The "Men of 1914" – writers such as James Joyce, Ezra Pound, TS Eliot and DH Lawrence – are as much the poster boys of modernism today as they were when Wyndham Lewis coined the phrase in 1937. But 40 years of Virago's modern classics have shown that Virginia Woolf wasn't the only female author at the head of the literary vanguard, rediscovering and repositioning the differing visions of modernity offered by writers such as Dorothy Richardson and Rebecca West. But despite Virago's efforts, and her central role in the modernist revolution, May Sinclair remains shrouded in obscurity.

Sinclair was not only a critically-respected, popular and extremely prolific novelist, but also a poet, philosopher, translator, and critic. Her career, spanning from the late 1880s all the way to the late 1920s, produced 23 novels, 39 short stories, two philosophical treatises, one biography of the Brontës and several poetry collections.

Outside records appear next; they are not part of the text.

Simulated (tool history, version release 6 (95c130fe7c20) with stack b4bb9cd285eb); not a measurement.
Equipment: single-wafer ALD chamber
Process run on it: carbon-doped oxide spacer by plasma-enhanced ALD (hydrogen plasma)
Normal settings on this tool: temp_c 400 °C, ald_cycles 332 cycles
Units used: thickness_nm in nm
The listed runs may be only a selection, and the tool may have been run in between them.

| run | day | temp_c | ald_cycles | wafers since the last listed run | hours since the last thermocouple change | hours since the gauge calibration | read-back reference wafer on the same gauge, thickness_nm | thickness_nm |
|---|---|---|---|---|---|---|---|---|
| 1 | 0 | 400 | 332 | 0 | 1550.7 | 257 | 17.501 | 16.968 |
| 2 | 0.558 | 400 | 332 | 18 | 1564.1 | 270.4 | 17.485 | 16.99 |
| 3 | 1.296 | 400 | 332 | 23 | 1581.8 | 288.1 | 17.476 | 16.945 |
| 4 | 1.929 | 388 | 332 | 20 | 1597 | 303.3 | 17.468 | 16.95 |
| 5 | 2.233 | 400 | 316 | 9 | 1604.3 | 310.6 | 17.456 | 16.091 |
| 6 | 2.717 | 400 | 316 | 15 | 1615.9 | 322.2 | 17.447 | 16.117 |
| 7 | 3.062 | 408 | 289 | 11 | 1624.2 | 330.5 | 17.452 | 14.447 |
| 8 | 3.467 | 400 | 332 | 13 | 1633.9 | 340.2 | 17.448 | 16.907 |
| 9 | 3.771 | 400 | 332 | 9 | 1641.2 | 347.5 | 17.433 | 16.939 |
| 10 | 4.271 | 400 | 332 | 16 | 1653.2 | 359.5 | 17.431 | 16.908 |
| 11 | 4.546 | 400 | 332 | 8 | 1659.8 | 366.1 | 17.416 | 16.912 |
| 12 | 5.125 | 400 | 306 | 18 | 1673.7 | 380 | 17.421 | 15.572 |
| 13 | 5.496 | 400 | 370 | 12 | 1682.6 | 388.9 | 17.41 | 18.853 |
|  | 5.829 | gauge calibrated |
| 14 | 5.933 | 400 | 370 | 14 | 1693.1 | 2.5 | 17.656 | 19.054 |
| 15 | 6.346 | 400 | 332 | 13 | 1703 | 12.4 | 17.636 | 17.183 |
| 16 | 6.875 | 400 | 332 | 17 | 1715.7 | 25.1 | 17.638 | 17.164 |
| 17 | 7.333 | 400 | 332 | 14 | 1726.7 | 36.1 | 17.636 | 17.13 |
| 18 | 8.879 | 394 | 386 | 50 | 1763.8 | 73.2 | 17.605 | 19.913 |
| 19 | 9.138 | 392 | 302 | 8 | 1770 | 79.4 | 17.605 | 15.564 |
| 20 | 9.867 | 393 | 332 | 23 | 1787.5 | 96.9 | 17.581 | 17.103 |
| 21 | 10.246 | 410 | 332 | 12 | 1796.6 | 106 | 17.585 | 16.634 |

She is perhaps vaguely recalled, by literature students at least, for her review of Dorothy Richardson's Pilgrimage in 1918 in which she coined the literary version of the phrase "stream of consciousness", or alternatively her remarkably perceptive early review of TS Eliot's "Love Song of J Alfred Prufrock". Less appreciated by most, however, is Sinclair's pivotal role in that early modernist milieu. She provided patronage to the young Ezra Pound and introduced him to Ford Madox Ford, an old friend of hers who as editor of the English Review would be the first to publish Pound's poems in England. She was good friends with Thomas Hardy, Henry James, HG Wells, Rebecca West and others, and was heavily involved with movements as diverse as women's suffrage, early psychoanalysis and imagist poetry.

These myriad influences are filtered and distilled in her fiction, which displays many of the tenets we would now deem to be modernist – stream-of-consciousness narration, temporal dislocation and discursive fragmentation – while at the same time remaining fundamentally readable. Sinclair's masterpiece, The Life and Death of Harriett Frean (1922), for example, tells the story of one woman's life from birth to death in a refreshingly short and accessible 160 pages. It is a "small, perfect gem of a book", according to Jonathan Coe, who praised the novel's "tragic force" and the "reserve of authorial compassion we can sense in the gaps between each fragmentary episode and every terse, clipped sentence". Harriett's life of self-denial is Sinclair's indictment of a society which demanded women should turn themselves into self-sacrificing nonentities obsessed with pursuing "moral beauty" instead of self-fulfilment. Looking back on her life in middle age, Harriett finally realises how she has been complicit in her own subjugation and succumbs to despair:

The years passed. They went with an incredible rapidity, and Harriet was now fifty. The feeling of insecurity had grown on her … She had no clear illumination, only a mournful acquiescence in her own futility, an almost physical sense of shrinkage, the crumbling away, bit by bit, of her beautiful and honourable self.

The characteristically elliptical brevity of those first sentences, Sinclair's experiment in translating imagist poetic principles to prose, can be seen as the precursor – or, depending on your point of view, the antidote – to the great and at times intimidatingly unwieldy modernist novels of the 1920s, Mrs Dalloway and Ulysses.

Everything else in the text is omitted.